Robert Brook has a blog which he calls
A GUIDE FOR THE DEDICATED ANALOG AUDIOPHILE
Below is a link to a review Robert Brook has just written for the MoFi One-Step pressing of one of our favorite albums of all time, BS&T’s second album.
I do not doubt for a minute that it’s every bit as awful as Robert says it is. Probably worse! I made some rather extensive notes in the comments at the end of his review you may find of interest.
Blood, Sweat & Tears: How Do MoFi’s 2 Disc 45 rpm’s STACK UP?
We’ve written quite a bit about the album, played copies of it by the score as a matter of fact, and you can find plenty of our reviews and commentaries for the album on this very blog.
Based on everything I am reading these days from Robert Brook, he has a good stereo, two working ears, and knows plenty about records and what they are supposed to sound like.
His story is not that different from my own. At the start of his journey, he found himself going in a particular audio direction. He was making some progress, but felt that he needed to take a different approach to get the sound he imagined was might still be eluding him.
Fighting the inertia that holds all of us back, he reversed course and now finds that he is making progress by leaps and bounds, progress that surely would have been impossible had he stayed on the road he was on.
I did the same thing. I simply stopped believing what I read or was told and started testing everything for myself.
By 2004, after only 30 or so years in the hobby, that approach paid off. I had made enough progress in audio to officially start doing regular shootouts for vintage pressings I knew from experience to have top quality sound, potentially anyway.
Teaser and the Firecat was the first Hot Stamper pressing we put up for sale. Our customers were ecstatic to pay ten times the going rate to get a pressing of Teaser that sounded better than they’d ever even imagined the album could sound. They wrote us lots of nice letters about our records, more than 300 to date.
From that point on, we never looked back. Why would we? Our customers were buying Hot Stampers like they were going out of style. Records would go up on the site and sell in minutes.

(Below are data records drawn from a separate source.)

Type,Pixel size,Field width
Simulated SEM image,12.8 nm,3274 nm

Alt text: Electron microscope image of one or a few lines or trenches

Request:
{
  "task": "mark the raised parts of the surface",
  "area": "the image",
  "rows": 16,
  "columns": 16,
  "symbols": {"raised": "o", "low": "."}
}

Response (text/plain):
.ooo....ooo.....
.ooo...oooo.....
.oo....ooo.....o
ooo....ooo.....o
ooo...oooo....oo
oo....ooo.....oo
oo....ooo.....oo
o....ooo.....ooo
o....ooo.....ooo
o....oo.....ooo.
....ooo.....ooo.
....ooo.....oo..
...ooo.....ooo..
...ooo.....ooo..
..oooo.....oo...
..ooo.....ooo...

Now, with a staff of ten, and having discovered much better ways of doing practically everything involved in finding Hot Stampers, not the least of which is using the knowledge we have gained from the thousands and thousands of different pressings we’ve played over the years, we feel confidant our records can hold their own against any and all comers.
Especially those being produced today.
Bring it on, we say, and some audiophiles do. Most do not, but we’ve long been resigned to the fact that there’s little we can do about that situation. Even with a money back guarantee, the idea of Hot Stampers is just too absurd for some folks to wrap their heads around.